Description
While exploring his many farms, Farmer John has discovered a number of amazing wormholes. A wormhole is very peculiar because it is a one-way path that delivers you to its destination at a time that is BEFORE you entered the wormhole! Each of FJ’s farms comprises N (1 ≤ N ≤ 500) fields conveniently numbered 1..N, M (1 ≤ M ≤ 2500) paths, and W (1 ≤ W ≤ 200) wormholes.
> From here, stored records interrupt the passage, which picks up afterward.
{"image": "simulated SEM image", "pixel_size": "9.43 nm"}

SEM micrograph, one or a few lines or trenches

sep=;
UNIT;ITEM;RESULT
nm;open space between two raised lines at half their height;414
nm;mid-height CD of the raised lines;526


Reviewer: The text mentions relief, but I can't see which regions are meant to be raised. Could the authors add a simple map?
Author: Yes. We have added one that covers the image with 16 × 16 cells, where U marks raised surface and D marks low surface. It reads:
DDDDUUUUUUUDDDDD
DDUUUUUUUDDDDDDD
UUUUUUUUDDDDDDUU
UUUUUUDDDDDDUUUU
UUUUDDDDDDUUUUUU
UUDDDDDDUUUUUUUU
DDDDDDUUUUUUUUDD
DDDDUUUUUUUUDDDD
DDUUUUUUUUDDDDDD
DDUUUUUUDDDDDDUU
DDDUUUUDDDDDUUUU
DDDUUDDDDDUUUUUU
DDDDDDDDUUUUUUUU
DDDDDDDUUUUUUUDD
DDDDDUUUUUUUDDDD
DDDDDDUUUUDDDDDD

As FJ is an avid time-traveling fan, he wants to do the following: start at some field, travel through some paths and wormholes, and return to the starting field a time before his initial departure. Perhaps he will be able to meet himself :) .
To help FJ find out whether this is possible or not, he will supply you with complete maps to F (1 ≤ F ≤ 5) of his farms. No paths will take longer than 10,000 seconds to travel and no wormhole can bring FJ back in time by more than 10,000 seconds.
Input
Line 1: A single integer, F. F farm descriptions follow.
Line 1 of each farm: Three space-separated integers respectively: N, M, and W
Lines 2..M+1 of each farm: Three space-separated numbers (S, E, T) that describe, respectively: a bidirectional path between S and E that requires T seconds to traverse. Two fields might be connected by more than one path.
Lines M+2..M+W+1 of each farm: Three space-separated numbers (S, E, T) that describe, respectively: A one way path from S to E that also moves the traveler back T seconds.
Output
Lines 1..F: For each farm, output “YES” if FJ can achieve his goal, otherwise output “NO” (do not include the quotes).
Sample Input
2
3 3 1
1 2 2
1 3 4
2 3 1
3 1 3
3 2 1
1 2 3
2 3 4
3 1 8
Sample Output
NO
YES
其实就是计算连通图中是否存在负权环路,虫洞就表示负权路,正常的路是双向的,虫洞就覆盖一条单向路就行
#include <iostream>
#include <cstring>
#include <string>
#include <vector>
#include <queue>
#include <cstdio>
#include <set>
#include <cmath>
#include <algorithm>
#define INF 0x3f3f3f3f
#define MAXN 5005
#define mod 1000000007
using namespace std;
int n,m,w,e;
int dis[MAXN];
struct Node
{
int beg,end,t;
};
Node edge[MAXN<<1];
void add(int b,int en,int t)
{
edge[e].beg=b;
edge[e].end=en;
edge[e].t=t;
e++;
}
bool relax(int p)
{
int t=dis[edge[p].beg]+edge[p].t;
if(dis[edge[p].end]>t)
{
dis[edge[p].end]=t;
return true;
}
return false;
}
bool bellman()
{
for(int i=1;i<=n;++i)
dis[i]=INF;
dis[1]=0;
for(int i=1; i<n; ++i)
{
bool flag=false;
for(int j=0; j<e; ++j)
{
if(relax(j))
flag=true;
}
if(dis[1]<0)
return true;
if(!flag)
return false;
}
for(int j=0; j<e; ++j)
if(relax(j))
return true;
return false;
}
int main()
{
int f;
scanf("%d",&f);
while(f--)
{
e=0;
scanf("%d%d%d",&n,&m,&w);
int a,b,c;
while(m--)
{
scanf("%d%d%d",&a,&b,&c);
add(a,b,c);
add(b,a,c);
}
while(w--)
{
scanf("%d%d%d",&a,&b,&c);
add(a,b,-c);
}
if(bellman())
printf("YES\n");
else
printf("NO\n");
}
return 0;
}